Re: Money and Land Price
- From: "lysander@xxxxxxxxxxx" <lysander@xxxxxxxxxxx>
- Date: Wed, 03 Oct 2007 16:04:41 -0500
Mark M. wrote:
Money represents both prior production value and non-production asset value.
No represents a medium of exchange. It has no value in of its self under a fiat system.
Land price is carried up by mortgage lenders to benefit mortgage lenders who reap basically risk-free returns on land loans which don't represent prior labor.
I don't think you have that right. The money lenders only increase price because they provide resource for those who value the land to be able to obtain it. It is the demand for the land that drives prices up not the mortgage companies. In fact, the fact interest on the loans must be paid keeps prices lower than they would be if people did not have to borrow to buy land. The cost of land is increased by the interest we have to pay on the loan which means we will not pay as much if we had the resources.
Compare a pipe dream where every one had the financial capital to buy any land they wanted to reality where the money often has to be borrowed. Prices would higher under the pipe dream becuase people would pay more not having interest to pay back.
Land loans may be lower risk than other assets but they are not risk free. The market for land has upturns and downturns like any other market. Swings in interest rates greatly affected the market. The bank still risk default on the loan during depressed conditions and have to sell the land at less than the principle.
Land price could not appreciate the way it has without funds entering the economy through mortgage lending.

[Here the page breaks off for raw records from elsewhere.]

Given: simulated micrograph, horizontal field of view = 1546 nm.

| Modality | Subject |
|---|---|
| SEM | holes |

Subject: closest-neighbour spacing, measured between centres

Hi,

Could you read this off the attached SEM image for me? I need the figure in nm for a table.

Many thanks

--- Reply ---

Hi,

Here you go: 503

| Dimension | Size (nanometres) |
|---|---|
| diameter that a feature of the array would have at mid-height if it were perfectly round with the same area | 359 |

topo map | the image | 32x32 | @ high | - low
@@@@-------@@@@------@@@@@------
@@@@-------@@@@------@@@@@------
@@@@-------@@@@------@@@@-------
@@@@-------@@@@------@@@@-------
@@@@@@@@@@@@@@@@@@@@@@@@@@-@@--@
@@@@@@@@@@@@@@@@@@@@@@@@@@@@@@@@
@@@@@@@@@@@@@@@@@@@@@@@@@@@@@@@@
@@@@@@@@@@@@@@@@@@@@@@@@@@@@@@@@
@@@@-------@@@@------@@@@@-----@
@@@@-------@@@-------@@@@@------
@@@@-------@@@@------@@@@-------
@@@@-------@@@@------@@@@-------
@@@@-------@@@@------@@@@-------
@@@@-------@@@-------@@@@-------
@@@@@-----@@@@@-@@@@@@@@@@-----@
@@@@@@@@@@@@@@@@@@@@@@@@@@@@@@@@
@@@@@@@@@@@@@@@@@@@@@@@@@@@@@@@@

Nor could a more even distribution of who owns the land exist.
There has not been a corresponding increase in goods and services to purchase, nor has there been a general inflation of goods and services prices.
You obviously aren't talking about reality here.
Although government has a role to play in monetizing rising asset values,
why?
money is ultimately created by mortgage lending.
As well as lending for cars, loans for building a factory, small business loans, etc.
Without the possibility of land price increase the central banks would need a new way to introduce money.
No there are plenty of other loans out there. Besides the central banks don't use loans for land to introduce money. They buy assets like gold and government bonds to increase the money supply. The money created ends up in banks and turns into more loans for everything from tractors to cars.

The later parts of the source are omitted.